Git Product home page Git Product logo

moz-sql-parser's Introduction

Moz SQL Parser

Let's make a SQL parser so we can provide a familiar interface to non-sql datastores!

Branch Status
master Build Status
dev Build Status

Problem Statement

SQL is a familiar language used to access databases. Although, each database vendor has its quirky implementation, there is enough standardization that the average developer does not need to know of those quirks. This familiar core SQL (lowest common denominator, if you will) is useful enough to explore data in primitive ways. It is hoped that, once programmers have reviewed a datastore with basic SQL queries, and they see the value of that data, and they will be motivated to use the datastore's native query format.

Objectives

The primary objective of this library is to convert SQL queries to JSON-izable parse trees. This originally targeted MySQL, but has grown to include other database vendors. Please paste some SQL into a new issue if it does not work for you

Non-Objectives

  • No plans to provide update statements, like update or insert
  • No plans to provide data access tools

It is my sincere hope you can convert the JSON into queries for your particular backend datastore

Project Status

Jan 2021 -There are almost 500 tests. This parser is good enough for basic usage, including inner queries, with clauses, and window functions. There is still a lot missing to support BigQuery and Redshift queries.

Install

pip install moz-sql-parser

Parsing SQL

>>> from moz_sql_parser import parse
>>> import json
>>> json.dumps(parse("select count(1) from jobs"))
'{"select": {"value": {"count": 1}}, "from": "jobs"}'

Each SQL query is parsed to an object: Each clause is assigned to an object property of the same name.

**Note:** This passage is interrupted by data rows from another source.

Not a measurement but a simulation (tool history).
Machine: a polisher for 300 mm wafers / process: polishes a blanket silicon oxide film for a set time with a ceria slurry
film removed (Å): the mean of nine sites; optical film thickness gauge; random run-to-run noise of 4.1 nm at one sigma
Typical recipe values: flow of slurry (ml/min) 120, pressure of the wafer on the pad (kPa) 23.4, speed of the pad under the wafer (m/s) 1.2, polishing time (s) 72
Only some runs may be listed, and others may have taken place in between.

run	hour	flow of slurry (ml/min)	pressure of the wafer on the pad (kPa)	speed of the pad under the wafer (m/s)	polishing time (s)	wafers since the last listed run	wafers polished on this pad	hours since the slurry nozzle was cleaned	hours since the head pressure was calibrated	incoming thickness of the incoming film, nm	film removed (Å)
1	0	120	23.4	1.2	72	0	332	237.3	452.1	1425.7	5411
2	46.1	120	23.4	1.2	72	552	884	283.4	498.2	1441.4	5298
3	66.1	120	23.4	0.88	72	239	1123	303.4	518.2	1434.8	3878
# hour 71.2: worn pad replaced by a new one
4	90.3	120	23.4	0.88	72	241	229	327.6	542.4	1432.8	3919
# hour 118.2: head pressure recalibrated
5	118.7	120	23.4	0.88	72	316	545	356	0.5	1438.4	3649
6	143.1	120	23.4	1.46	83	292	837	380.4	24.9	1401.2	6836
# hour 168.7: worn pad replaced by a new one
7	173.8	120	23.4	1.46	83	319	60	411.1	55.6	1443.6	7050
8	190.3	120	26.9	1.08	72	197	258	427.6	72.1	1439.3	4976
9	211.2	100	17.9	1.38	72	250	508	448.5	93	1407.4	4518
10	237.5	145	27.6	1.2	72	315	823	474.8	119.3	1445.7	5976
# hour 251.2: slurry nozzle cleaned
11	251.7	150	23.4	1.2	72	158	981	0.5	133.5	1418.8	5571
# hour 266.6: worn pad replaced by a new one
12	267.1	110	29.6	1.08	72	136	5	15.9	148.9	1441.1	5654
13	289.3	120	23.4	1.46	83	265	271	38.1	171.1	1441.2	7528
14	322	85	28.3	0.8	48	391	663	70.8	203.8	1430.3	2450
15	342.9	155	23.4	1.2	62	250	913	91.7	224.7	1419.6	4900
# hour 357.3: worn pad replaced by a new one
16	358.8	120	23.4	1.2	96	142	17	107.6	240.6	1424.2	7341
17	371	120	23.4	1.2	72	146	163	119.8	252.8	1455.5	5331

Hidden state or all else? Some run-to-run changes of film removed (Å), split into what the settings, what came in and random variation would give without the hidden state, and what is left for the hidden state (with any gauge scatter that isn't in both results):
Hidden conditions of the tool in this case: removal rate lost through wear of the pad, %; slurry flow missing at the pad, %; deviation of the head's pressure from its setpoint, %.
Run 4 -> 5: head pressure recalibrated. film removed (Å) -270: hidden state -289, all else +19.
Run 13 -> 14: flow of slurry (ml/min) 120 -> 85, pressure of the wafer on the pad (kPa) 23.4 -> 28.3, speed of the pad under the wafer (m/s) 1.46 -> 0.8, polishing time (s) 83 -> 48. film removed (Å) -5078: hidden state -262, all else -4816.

>>> json.dumps(parse("select a as hello, b as world from jobs"))
'{"select": [{"value": "a", "name": "hello"}, {"value": "b", "name": "world"}], "from": "jobs"}'

The SELECT clause is an array of objects containing name and value properties.

Recursion Limit

Python's default recursion limit (1000) is not hit when parsing the test suite, but this may not be the case for large SQL. You can increase the recursion limit before you parse:

>>> from moz_sql_parser import parse
>>> sys.setrecursionlimit(3000)
>>> parse(complicated_sql)

Generating SQL

You may also generate SQL from the a given JSON document. This is done by the formatter, which is still incomplete (Jan2020).

>>> from moz_sql_parser import format
>>> format({"from":"test", "select":["a.b", "c"]})
'SELECT a.b, c FROM test'

Contributing

In the event that the parser is not working for you, you can help make this better but simply pasting your sql (or JSON) into a new issue. Extra points if you describe the problem. Even more points if you submit a PR with a test. If you also submit a fix, then you also have my gratitude.

Run Tests

See the tests directory for instructions running tests, or writing new ones.

More about implementation

SQL queries are translated to JSON objects: Each clause is assigned to an object property of the same name.

# SELECT * FROM dual WHERE a>b ORDER BY a+b
{
    "select": "*", 
    "from": "dual", 
    "where": {"gt": ["a", "b"]}, 
    "orderby": {"value": {"add": ["a", "b"]}}
}

Expressions are also objects, but with only one property: The name of the operation, and the value holding (an array of) parameters for that operation.

{op: parameters}

and you can see this pattern in the previous example:

{"gt": ["a","b"]}

Array Programming

The moz-sql-parser.scrub() method is used liberally throughout the code, and it "simplifies" the JSON. You may find this form a bit tedious to work with because the JSON property values can be values, lists of values, or missing. Please consider converting everything to arrays:

def listwrap(value):
    if value is None:
        return []
    elif isinstance(value, list)
        return value
    else:
        return [value]

then you may avoid all the is-it-a-list checks :

for select in listwrap(parsed_result.get('select')):
    do_something(select)

you may find it easier if all JSON expressions had a list of operands:

def normalize(expression)
    # ensure parameters are in a list
    return {
        op: params
        for op, param = expression.items()
        for params in [[normalize(p) for p in listwrap(param)]]
    }

moz-sql-parser's People

Contributors

klahnakoski avatar todpole3 avatar nishikeshkardak avatar pydolan avatar johnatannvmd avatar betodealmeida avatar alberto15romero avatar mknorps avatar thrbowl avatar amolk avatar sonalisinghal avatar tiberiuichim avatar dominikwin avatar ealter avatar mozilla-github-standards avatar diggzhang avatar miketzian avatar sam-smo avatar

Recommend Projects

  • React photo React

    A declarative, efficient, and flexible JavaScript library for building user interfaces.

  • Vue.js photo Vue.js

    ๐Ÿ–– Vue.js is a progressive, incrementally-adoptable JavaScript framework for building UI on the web.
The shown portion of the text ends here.